Call it serendipity or what you will…. A name that crops up at work and is researched extensively makes me rewind to the last Independence Day when the bright Google Doodle had caught my eye.
The creation showed the Parliament House in saffron, the Ashoka Chakra, flanked by two peacocks, India’s national birds, in shades of blue and green. I remember noticing that this form had been intricately quilled.
I swiftly find the Mumbai-based artist Sabeena Karnik’s work online and spend some time browsing through it on several platforms. In a leisurely fashion, I zoom in and out of the images of her intricate and colourful works, making mental notes on how paper has been lovingly shaped to create different forms that represent letters, sayings, monuments, brand logos and more. Just recently, on creating the letter S in the shape of a swan for the @36daysoftype on social media, Sabeena had been described by that artistic community thus: ‘a true master in her own style and technique…. Her amazing works are all handmade, and made by playing with the organic forms of the material and with a vibrant colour palette, to create illustrations that stand out for their complexity and their delicacy. A style that has made this paper artist from Mumbai internationally known….’

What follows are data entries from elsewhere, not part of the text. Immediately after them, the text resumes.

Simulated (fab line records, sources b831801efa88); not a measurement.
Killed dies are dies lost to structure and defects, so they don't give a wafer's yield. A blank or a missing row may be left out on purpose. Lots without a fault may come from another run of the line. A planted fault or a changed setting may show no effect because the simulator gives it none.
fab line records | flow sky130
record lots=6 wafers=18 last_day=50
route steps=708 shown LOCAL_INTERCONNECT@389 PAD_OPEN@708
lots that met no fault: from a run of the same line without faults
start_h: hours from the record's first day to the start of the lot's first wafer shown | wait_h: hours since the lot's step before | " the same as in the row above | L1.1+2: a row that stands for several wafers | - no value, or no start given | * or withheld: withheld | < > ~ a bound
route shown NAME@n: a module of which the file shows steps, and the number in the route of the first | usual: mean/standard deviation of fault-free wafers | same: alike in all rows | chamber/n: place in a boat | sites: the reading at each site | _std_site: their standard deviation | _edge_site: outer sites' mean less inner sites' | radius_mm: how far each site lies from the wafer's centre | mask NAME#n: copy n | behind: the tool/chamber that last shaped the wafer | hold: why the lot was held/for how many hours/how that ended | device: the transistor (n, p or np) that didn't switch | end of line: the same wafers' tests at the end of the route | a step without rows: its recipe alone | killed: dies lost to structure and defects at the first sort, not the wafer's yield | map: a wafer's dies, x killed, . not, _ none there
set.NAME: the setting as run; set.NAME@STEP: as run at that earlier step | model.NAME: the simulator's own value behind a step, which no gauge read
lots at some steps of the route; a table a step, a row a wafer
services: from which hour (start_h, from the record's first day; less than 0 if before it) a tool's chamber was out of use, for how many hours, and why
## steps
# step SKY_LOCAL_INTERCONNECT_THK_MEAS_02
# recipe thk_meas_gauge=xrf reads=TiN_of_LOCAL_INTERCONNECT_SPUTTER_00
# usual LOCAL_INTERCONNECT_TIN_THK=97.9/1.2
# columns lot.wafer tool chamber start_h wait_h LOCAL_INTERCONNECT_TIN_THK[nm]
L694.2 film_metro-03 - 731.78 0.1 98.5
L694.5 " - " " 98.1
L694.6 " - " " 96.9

Having read about a hedgehog’s prickly quills and a writer’s elegant quill, I dive into the creative world of an artist who shapes paper to her will, bending it to the sway of her imagination. I learn more about quilling, the art form that is also known as paper filigree. It has been chronicled how during the Renaissance, nuns and monks would roll gold-gilded paper remnants trimmed during the bookmaking process, and use them — as a substitute for costly gold filigree — to beautify religious objects. It later became a polite pastime of young ladies in 18th- and 19thcentury England. The practice is supposed to have spread across the Atlantic with the colonisers, who used it to embellish their home decorations.